Safale American (DCL/Fermentis #US-05) [50.28 ml]

Yeast

14

-

Gravity, Alcohol Content and Color

 

Bitterness: 33.1 IBUs

Est Color: 8.0 SRM

Measured Original Gravity: 1.060 SG

Measured Final Gravity: 1.013 SG

Actual Alcohol by Vol: 6.2 %

 

Ready to drink now.

Views: 304

Replies to This Discussion

Got a gusher here, so take that into account!

Comments by me and two others. 

Appearance: Murky golden amber. Thin film of a head. Spray of fine bubbles.

Aroma: Subtle tropical fruit, a bit of caramel. Good. Nice. Smells like beer. 

Taste: Good carbonisation, sweet malts that linger. Just the right amount of bitter. Would like more resin-y bitterness.

Overall: Smashbackable. A good session beer. Not sure about the aftertaste. I've had mixed experiences with crystal malt - I find it a bit too sweet for me sometimes. 

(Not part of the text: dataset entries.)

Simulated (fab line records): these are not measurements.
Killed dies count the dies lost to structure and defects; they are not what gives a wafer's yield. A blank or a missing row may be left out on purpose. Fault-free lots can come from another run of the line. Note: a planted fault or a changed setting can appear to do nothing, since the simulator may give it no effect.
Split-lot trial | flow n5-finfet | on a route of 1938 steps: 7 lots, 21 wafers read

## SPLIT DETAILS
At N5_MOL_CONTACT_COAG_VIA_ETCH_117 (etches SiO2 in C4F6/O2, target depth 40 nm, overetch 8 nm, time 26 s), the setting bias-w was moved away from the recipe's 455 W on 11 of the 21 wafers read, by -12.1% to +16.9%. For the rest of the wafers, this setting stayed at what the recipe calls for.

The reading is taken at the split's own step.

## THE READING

Apologies for gatecrashing but Im having one of these as we speak. Must be a couple of months at least in the bottle now. At 3-4 weeks this was an amazing beer and I wish I had chugged most of the bottles I have down then. I think hop bursted beer when its young cant be beat. Thanks Peter

No gusher here down in Wellington!

Appearance - Golden, bronze and clear - medium carbonation. Head remained for quite a long time - during consumption even!

Aroma - Nice hop aroma - not overly overpowering - tropical.

Taste - sweet malty and the bitterness was bang on.

Mouthfeel - just right - enough body for the style.

A really good beer Pete - nice to have a NZ Pale ale - I'm used to just playing with US hops - good motivation to try these out.

Cheers.

The bottle looked swollen and felt very firm so I've left it in the fridge for a while to try and prevent any gushing. I poured into a 550 mug and managed to get about half beer half overflowing foam. It's been about half an hour now and the remaining half in the bottle has a good 2" head on it. So I'd say something has gone a bit wrong.

Ap - the first pour was quite clear, then the carb stirred up the remainder, so notes from the first pour. very persistent head for obvious reasons :)

Ar - Caramel and lemon/lime with that Sauvin sweat/mango/papaya thing. Faint grassy notes creeping in. Very nice.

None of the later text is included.